Explanation:
        If evidence of
          dependence between two or more items is suspected, this feature can be
          investigated by combining these items to produce a single, more extended item,
          called a subtest in RUMM [sometimes referred to as a testlet in other
          discussions].
        If two or more dependent
          items are summed, then the subtest produced will be a single polytomous item
          whose maximum score is the sum of the maximum scores of the individual items
          involved. In this case, the interpretation of the threshold estimates is
          different from those associated with a typical polytomous item composed of
          ordered categories.
        The structure of the
          latter, where the categories are intended to be ordered, demands that
          thresholds which define boundaries between the categories, are also ordered. On
          the other hand, when subtests are formed from a set of dependent items, there
          is no reason for the thresholds to be ordered. Indeed, the more local
          dependence accounted for by the subtest, the more the thresholds will be
          disordered.
        This effect follows
          because the more dependent the items within a subtest, the more the scores of
          the subtest are extreme scores, that is, closer to 0 and the maximum on the
          subtest, for any person location. Therefore, given a person location, the
          probability of a response in the middle categories is less than it would be
          with independence, and to produce these lower probabilities in the middle categories, the threshold estimates are closer together than under
          independence, and indeed may be reversed.

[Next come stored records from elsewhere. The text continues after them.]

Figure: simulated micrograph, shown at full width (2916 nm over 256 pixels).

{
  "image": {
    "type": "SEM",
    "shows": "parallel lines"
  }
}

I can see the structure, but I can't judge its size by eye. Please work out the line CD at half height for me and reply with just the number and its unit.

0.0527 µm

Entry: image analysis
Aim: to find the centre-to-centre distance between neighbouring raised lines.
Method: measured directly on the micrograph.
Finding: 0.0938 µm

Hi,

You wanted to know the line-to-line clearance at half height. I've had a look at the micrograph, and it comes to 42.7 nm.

        At the same time, it is
          important to note that the difference in difficulties
          of the items of the subtest will trade off with their local dependence. As the
          variance of the difficulty of the component items within a subtest gets
          greater, so the thresholds of the subtests get further apart. In the case when
          there is little local dependence and reasonable differences in difficulty, then
          the effects trade off and the thresholds will be ordered.
        If there is local
          dependence among the items placed in subtests, then the subtest analysis will
          generally show better fit than the original analysis. This is in part because
          responses dependence has been taken into account and absorbed into the
          thresholds, and in part because the reliability (person separation) with the
          subtests will be reduced resulting in loss of relative power in the test of
          fit.
        References:
        Andrich, D.
          (1985). A latent trait model for items with response dependencies:
            Implications for test construction and analysis. In S. Embretson (Ed.), Test
          design: Contributions from psychology, education and psychometrics.
          Academic Press, New York. (Chapter 9, pp. 245-273.)
        Andrich, D.
          (2005) Rasch models for ordered response categories. In B. Everitt
          & D. Howell (eds.) Encyclopedia of Statistics in Behavioral Science.
          New York: John Wiley & Sons. Volume 4,
          pp. 1698-1707.